Is there a problem with how Netlify handles caching?
No, it's totally fine. Netlify itself provides a pretty good CDN and caches all cacheable assets by default.
Why use another CDN then?
Netlify suggests that you don't need Cloudflare with it, and they are not wrong, at least for the reasons they talk about, they both provide almost similar features.
Here's a comparison.
|Provides free SSL(Let's Encrypt)||Provides free SSL(Cloudflare issued certificates)|
|DNS management(backed by NS1)||DNS Management|
|Fast CDN, DDoS protection||Fast CDN, DDoS protection|
|Limited bandwidth(100 GB in free plan)||Unlimited bandwidth.|
As you can see they both offer a similar feature set, except for the bandwidth limitation.
Since Netlify imposes a limit on the bandwidth, the plan here is to cache and serve content from another CDN which provides a lot more bandwidth(Cloudflare in this case) and reduce the amount of bandwidth consumed directly from the host server.
This will not improve the site performance significantly, we are only trying to save some bandwidth.
Default caching behavior of Netlify
By default, the following cache headers are set for each response
max-age=0, must-revalidate, public.
This means that the content can be cached, but it should also be re-validated every time. Ideally, this process would be very fast with Netlify's fast CDN and some HTTP/2 magic.
This will work fine for users re-visiting your site, but for new users, the content will be served from Netlify's CDN and every time this happens, some of your bandwidth quotas will be consumed.
We want to put Cloudflare in front of Netlify and cache all cacheable resources there, so whenever a new visitor comes in and requests content that was already present in Cloudflare's cache, it will be served directly from there instead of Netlify, saving our bandwidth.
But this is not possible by simply putting Cloudflare in the front, since by default Cloudflare respects the headers received from the origin server. Which in our case instruct Cloudflare to always validate content from the origin server.
To fix this, we need to set some custom headers that Netlify will send with each response.
But first a note on Cache-Control Headers
This is not to scare you, but we need to be careful while setting cache-control headers because messing up with these can lead to your visitors seeing stale or old content.
As a rule of thumb never cache HTML files and other files which might change frequently.
You should spend some time understanding this topic in depth. Check out Caching best practices for more details.
You should also go through the documentation of the static site generator or framework you are using once (if you are using any) to find out what their guidelines on this are and if they provide any support for generating these headers for you.

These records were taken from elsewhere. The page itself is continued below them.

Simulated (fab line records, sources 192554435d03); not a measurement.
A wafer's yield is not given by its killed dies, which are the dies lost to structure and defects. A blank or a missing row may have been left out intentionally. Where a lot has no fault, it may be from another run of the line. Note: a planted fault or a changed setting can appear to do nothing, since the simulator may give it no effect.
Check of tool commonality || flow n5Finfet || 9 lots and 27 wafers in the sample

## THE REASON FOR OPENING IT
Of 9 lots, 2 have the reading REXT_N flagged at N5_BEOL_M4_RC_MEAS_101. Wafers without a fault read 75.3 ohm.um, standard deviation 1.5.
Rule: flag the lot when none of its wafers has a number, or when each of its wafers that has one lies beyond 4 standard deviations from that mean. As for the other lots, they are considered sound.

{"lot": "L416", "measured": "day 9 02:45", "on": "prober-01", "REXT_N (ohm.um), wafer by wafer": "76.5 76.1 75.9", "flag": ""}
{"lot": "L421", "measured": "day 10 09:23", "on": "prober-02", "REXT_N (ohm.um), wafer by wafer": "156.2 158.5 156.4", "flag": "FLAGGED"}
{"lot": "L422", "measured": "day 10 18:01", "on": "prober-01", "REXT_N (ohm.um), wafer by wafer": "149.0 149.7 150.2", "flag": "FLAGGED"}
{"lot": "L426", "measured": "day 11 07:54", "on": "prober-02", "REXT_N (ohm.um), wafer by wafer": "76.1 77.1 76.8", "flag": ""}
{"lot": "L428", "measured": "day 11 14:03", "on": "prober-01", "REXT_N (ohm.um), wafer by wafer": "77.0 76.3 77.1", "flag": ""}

Setting Cache-Control Headers on Netlify
There are multiple ways to set custom headers in a Netlify site.
For more information on this, you can check out the official docs.
/static/* Cache-Control: public, max-age=31536000, immutable /*.css Cache-Control: public, max-age=31536000, immutable /*.js Cache-Control: public, max-age=31536000, immutable
Here's an equivalent toml version.
[[headers]] for = "/static/*" [headers.values] Cache-Control = "public, max-age=31536000, immutable" [[headers]] for = "/*.css" [headers.values] Cache-Control = "public, max-age=31536000, immutable" [[headers]] for = "/*.js" [headers.values] Cache-Control = "public, max-age=31536000, immutable"
What this header means
This particular header
public, max-age=31536000, immutable means we are telling the CDN and browser that this file can be cached for a very long time and we are sure that it won't change and there's no need to request it from the server even if the user explicitly refreshes the page.
Now, your use case may differ a bit and you may want to set the headers differently. I suggest you go through the following docs to get a better understanding of this topic.
Bonus if you are using Gatsby
Gatsby has a plugin that automatically generates the required
_headers file for you.
Check out the plugin gatsby-plugin-netlify here on how to use it.
This depends on what type of content you serve through your website.
If your content consists of a lot of images/js then you will probably save a lot of bandwidth.
If your site consists mostly of plain HTML files, then, maybe not so much.